The language war is never far from the surface in Brussels. Now, with the creation of a network of press minders for Romano Prodi, the new commission president, it is back with a vengeance amid renewed complaints about the erosion of French.

The battle reached its climax on Tuesday when one new (German) press officer replied in English to a question put in French. Although this was standard practice under the ancien regime it produced a barrage of complaints, including one from an outraged French diplomat.

Why the new sensitivity? The answer lies in the arrival of Mr Prodi in Brussels. His predecessor, Jacques Santer, may have been ineffectual but at least, as a Luxembourger, French was one of his two native tongues. Before Mr Santer's reign, Jacques Delors had guaranteed the supremacy of the French language throughout his two terms. He had been preceded by another Luxembourger, Gaston Thorn. Not since Roy Jenkins left Brussels in 1981 has the citadel of the European Commission been captured by a non-native French speaker.

Mr Prodi, the scholarly ex-professor, educated at the London School of Economics, finds English easier. The same can be said for his chief spokesman, Ricardo Levi. Mr Prodi's chef de cabinet, David O'Sullivan, speaks good French, although he is a native English-speaker.

All of which means, says a commission source, that the French "see an Anglo-Saxon plot around every corner". It is difficult to overestimate the extent to which the French feel under threat. Paris correctly sees itself as the architect of the EU, the nation that has shaped its development more than any other. France is proprietorial about the way it functions having, for example, exported the French political system of private offices to Brussels.

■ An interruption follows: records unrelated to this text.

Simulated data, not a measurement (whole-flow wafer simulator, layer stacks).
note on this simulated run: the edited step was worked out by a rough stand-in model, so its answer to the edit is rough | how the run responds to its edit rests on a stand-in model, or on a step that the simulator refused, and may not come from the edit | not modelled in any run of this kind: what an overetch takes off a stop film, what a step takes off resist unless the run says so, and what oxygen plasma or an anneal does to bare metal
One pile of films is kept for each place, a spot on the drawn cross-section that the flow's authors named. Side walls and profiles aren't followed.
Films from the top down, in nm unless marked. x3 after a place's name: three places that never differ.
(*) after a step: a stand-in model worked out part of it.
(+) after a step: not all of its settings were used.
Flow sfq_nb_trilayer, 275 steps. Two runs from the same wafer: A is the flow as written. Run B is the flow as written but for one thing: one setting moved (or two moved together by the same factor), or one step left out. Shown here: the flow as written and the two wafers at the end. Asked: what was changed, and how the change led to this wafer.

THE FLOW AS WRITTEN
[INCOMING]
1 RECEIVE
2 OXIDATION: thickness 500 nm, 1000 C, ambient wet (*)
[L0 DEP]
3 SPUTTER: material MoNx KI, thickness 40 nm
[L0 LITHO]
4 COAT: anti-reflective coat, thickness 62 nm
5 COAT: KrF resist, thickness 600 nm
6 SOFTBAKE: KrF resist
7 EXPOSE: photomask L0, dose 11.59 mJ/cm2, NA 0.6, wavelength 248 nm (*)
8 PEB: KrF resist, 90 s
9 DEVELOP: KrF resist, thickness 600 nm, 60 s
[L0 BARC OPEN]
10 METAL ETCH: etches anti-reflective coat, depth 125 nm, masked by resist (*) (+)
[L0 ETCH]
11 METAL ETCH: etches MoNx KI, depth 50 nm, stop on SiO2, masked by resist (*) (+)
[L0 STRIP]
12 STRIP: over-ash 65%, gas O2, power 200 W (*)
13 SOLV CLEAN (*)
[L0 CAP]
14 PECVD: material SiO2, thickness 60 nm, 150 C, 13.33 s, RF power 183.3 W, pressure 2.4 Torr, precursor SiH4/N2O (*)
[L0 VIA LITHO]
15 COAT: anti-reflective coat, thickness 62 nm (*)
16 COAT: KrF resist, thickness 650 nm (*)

Only for the past five years has the press room in Brussels permitted questions in English: before, a journalist who had the temerity to utter a non-French question would be shouted down. Paris has long had a tendency to equate being in Europe with running it.

But with the enlargement of the European Union to 15, including Nordic nations in which English is widely spoken, English has gained in currency with gathering pace. Mr Prodi's arrival (he was France's first choice for the job) comes at a sensitive juncture. Some Parisian noses have already been put out of joint.

A call from Mr Prodi for the EU to double in size to 30 member states, and to consider putting a start date on accession by December's Helsinki summit, brought protests from France. Paris has rarely been an enthusiast for enlargement because of the potential dilution of its influence. The result has been a new bout of French militancy. As one insider put it: "It is part of the French psyche to feel under threat. They are not arguing for linguistic diversity, they are arguing for the supremacy of French. The French establishment has mobilised to defend the French language, and the press room has become a linguistic battleground."

The costs of linguistic guerrilla warfare are spiralling out of control. There are 11 official EU languages, giving rise to a potential 110 combinations, although meetings have different levels of translation. About one-third of the officials of Europe's institutions are translators. With 24 hours, the standard waiting time for getting hold of in-house translators, officials who want to make a speedy announcement are faced with a dilemma: wait until tomorrow or translate it yourself. To which the French answer is somewhat predictable: why bother with the English version?